Yesterday the unthinkable happened. I went to the garage, innocently, unsuspecting, to get my gluten flour for making bread. It was in a mylar bag. There were nibble marks in every corner and other…evidence…of mice. To say that I freaked out is an understatement. I scooped up all my lovely gluten flour in a garbage bag and my eyes darted around for any other mice or indication of their presence. I didn’t see any. Then I remembered that on Saturday night, Adam who is the irrigator extraordinaire around here had been watering the grass late and had left the garage open all night. It was a little bit comforting that I had Adam to blame.

When Adam got home, he was appropriately apologetic and comforting to me and promised me that we’d go to Lowe’s and get a mouse deterrent.

So last night found us at Lowe’s, contemplating the display of rodent extermination. It was hard for me to even look. There were lives traps, which I can hardly imagine. How horrible to have a mouse, trapped, staring up at you with bared fangs (it could happen). Then there were conventional traps (no thank you) and covered traps where the mouse is in there but you don’t see it. Still. It’s in there and you have to dispose of it somehow. Worse of all were the glue traps. We’re back to the bared fangs but now, the mouse is stuck to glue. I have absolutely no sympathy or affection for mice by any stretch of the imagination but even I can see how inhumane and terrible that is.

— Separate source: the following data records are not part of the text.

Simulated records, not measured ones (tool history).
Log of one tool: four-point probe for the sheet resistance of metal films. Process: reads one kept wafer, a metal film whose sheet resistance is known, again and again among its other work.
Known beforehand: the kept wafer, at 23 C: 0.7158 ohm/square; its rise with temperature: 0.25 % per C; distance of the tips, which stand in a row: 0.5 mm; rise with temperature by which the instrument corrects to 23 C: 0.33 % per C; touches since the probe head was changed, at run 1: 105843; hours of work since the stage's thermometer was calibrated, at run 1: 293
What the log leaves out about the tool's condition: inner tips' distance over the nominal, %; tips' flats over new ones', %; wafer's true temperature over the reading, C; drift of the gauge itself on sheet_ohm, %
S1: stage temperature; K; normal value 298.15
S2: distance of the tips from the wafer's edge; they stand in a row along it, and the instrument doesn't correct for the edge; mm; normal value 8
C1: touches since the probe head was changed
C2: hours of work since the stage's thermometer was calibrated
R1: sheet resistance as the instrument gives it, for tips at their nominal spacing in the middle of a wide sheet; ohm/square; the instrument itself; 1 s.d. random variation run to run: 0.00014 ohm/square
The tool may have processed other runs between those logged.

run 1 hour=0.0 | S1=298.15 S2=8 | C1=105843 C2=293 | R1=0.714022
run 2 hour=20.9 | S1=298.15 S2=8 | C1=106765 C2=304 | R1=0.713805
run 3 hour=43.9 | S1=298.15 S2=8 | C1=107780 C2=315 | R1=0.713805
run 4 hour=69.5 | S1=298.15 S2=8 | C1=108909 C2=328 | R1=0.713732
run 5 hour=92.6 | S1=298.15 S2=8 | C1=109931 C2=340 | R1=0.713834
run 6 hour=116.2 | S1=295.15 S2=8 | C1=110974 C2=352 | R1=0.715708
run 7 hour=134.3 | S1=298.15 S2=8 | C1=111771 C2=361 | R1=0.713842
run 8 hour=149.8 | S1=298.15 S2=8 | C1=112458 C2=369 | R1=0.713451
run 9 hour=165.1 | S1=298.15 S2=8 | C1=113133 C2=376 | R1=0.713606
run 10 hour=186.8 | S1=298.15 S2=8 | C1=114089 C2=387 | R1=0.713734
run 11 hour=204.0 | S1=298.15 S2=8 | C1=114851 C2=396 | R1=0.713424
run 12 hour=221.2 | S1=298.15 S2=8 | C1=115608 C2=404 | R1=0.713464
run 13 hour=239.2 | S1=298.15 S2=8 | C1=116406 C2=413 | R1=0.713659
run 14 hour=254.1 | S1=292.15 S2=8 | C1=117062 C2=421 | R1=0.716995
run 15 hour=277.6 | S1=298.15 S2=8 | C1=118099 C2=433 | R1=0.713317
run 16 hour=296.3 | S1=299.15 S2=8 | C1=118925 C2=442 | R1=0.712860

We decided the siren that scares mice away was our best option. (We had one of those in the basement of our old house with lots of spiders…we never saw a mouse.) The biggest perk to the siren is that there are no dead bodies to deal with. There was a package of three small sirens and another package of one big, heavy duty, industrial strength siren. That’s the one we got. We aren’t messing around.

Adam set it up in the garage last night. This morning when we were leaving bright and early for swim team practice, I told Braeden to go outside and open the garage from outside instead of from the door in the house. I had visions of little mice, driven to distraction from the siren all night, standing on their wee haunches right next to the door, ready to bolt inside as soon as the door was open. When I explained all of this (admittedly irrational) rationale to Braeden he looked at me like I was a crazy person but I think he did hesitate a little before he opened the garage. He didn’t want to be attacked by psychotic mice either.

So we’re in phase one of the process to rid ourselves of mice. Hopefully this will work. If we still have mice, we’ll have to do one of the following:

1- Move
2- Go back to Lowe’s for a barbaric trap then have my dad, one of my brothers (are you guys busy?) or maybe a home teacher (?) come and remove the mouse from the trap
3- Abandon the garage altogether…let the food storage, garden tools, camping gear and bikes fend for themselves.

For now, we’re sticking with the siren. Wish us luck.

2 comments:

Jennifer said...

I SO feel your pain. I hate mice too. When Isaiah was a baby, I sat on the top of the back of my couch with him after spotting a mouse. I called the exterminator before Enoch got home. He gave us great glue boards - better than the ones you get at Lowes. He also suggested licorice for bait if we used traps. I don't relish finding live mice stuck to things either... but luckily I'm married to one of your brothers who doesn't mind. Good luck.

Enoch said...

Actually the glue boards are pretty cool. Especially if you stalk them or have one trapped and they don't have another way out. One evening in Riverton we heard a mouse in the kitchen. I had him trapped behind the fridge so I strategically placed several glue boards around his exit options and we waited for him. IT was a truimphant sound as he came screaching out and then stopped...Gotcha little fella... The cool thing with the glue boards is you can fold them up sort of like a burrito and they stick really well. The glue and the mice are pretty nasty up close, but there's no getting away. I put our little fella in a plastic bag and shook him up really well and told him he'd picked the wrong house. After that got old I put the back in the garbage and it was all over. Jen thinks I have anger management issues, but I think I manage them quite well. I also have a good method for catching mice that are stuck in your wall. I should probably start my own extermination blog...it's not for the week of heart!